Hidden Pathways to Homelessness: Stories from Tenants Forced into Homelessness by Landlord Neglect
When landlords fail to maintain basic living standards, it is their tenants who are forced to pay the ultimate price by falling into homelessness. Below are a few firsthand stories that exemplify this horrifying trend and further highlight the need for better renter protections.
In 2021, Davielle McKinley wholeheartedly believed that she and her children had finally escaped homelessness. The family had been living in and out of their car and shuffling from one motel room to the next when they were approved to move into a unit in a complex at 5700 Hoover St. in Los Angeles. For the bargain price of $650 a month, they could rest with a roof over their heads and, as it turns out, very little else.
It didn’t take long for the downtrodden mom to discover the myriads of reasons her housing was affordable. Among them were:
- Roaches
- Feces
- Mold
- Poor plumbing
- Faulty electrical wiring
- Cramped conditions
- Leaky ceilings
The list goes on. Upon further investigation, it was clear that 5700 Hoover Street was not a unit of affordable housing. It was a complex in utter disrepair being used by multi-million-dollar corporations to warehouse human beings.
The Hoover Street Horror: When Substandard Housing Hides Behind Philanthropy
In a complaint published by the LA Times that initially appeared in Building and Safety records, one disgruntled tenant said, “I have been here 3 months, and the plumbing is in very poor condition. There has been feces backed up into the showers and hallways. Most recently the mold in the shower room and in my room was so bad I could not breathe. The handyman says the shower room is not an actual shower room, and there is really not much they can do.”

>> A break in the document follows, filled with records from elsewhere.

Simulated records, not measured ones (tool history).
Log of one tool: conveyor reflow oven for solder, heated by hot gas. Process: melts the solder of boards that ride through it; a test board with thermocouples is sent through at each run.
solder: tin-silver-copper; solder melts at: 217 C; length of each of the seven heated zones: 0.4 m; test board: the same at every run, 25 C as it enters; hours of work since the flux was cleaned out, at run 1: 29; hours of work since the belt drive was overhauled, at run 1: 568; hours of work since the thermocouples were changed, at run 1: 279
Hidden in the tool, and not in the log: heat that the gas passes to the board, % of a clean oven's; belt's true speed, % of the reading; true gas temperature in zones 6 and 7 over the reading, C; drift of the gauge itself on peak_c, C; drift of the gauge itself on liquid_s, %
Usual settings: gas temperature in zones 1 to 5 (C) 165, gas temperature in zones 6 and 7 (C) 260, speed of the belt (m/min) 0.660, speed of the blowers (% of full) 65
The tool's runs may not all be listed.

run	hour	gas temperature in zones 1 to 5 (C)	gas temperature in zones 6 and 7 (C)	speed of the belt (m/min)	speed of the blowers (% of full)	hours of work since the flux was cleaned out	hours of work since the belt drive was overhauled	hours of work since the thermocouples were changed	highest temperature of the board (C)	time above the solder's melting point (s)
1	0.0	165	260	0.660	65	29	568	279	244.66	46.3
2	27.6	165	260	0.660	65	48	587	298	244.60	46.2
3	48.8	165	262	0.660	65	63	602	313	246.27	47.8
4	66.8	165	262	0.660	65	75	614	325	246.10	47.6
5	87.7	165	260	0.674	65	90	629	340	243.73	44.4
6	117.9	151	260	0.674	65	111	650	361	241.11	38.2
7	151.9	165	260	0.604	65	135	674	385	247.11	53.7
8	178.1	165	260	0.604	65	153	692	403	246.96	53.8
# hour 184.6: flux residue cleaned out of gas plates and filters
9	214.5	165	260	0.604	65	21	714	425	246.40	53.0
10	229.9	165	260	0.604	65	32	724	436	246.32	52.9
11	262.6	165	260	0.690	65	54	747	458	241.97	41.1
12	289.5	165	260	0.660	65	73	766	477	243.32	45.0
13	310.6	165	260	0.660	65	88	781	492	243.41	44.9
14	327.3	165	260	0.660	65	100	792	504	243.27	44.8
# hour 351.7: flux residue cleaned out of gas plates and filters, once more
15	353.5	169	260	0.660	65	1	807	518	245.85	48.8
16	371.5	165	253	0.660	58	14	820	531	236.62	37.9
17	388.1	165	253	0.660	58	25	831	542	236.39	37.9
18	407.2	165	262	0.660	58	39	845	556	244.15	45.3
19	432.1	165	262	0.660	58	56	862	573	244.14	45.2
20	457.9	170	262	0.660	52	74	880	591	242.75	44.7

And it wasn’t just the shower room that was deceptive in its title. The complex itself wasn’t actually a complex. It was classified as a philanthropic institution, creating a nice little loophole for folks to provide substandard housing to people in dire need. As a philanthropic institution rather than an affordable housing community, the owner could curtail certain standards usually associated with rental properties.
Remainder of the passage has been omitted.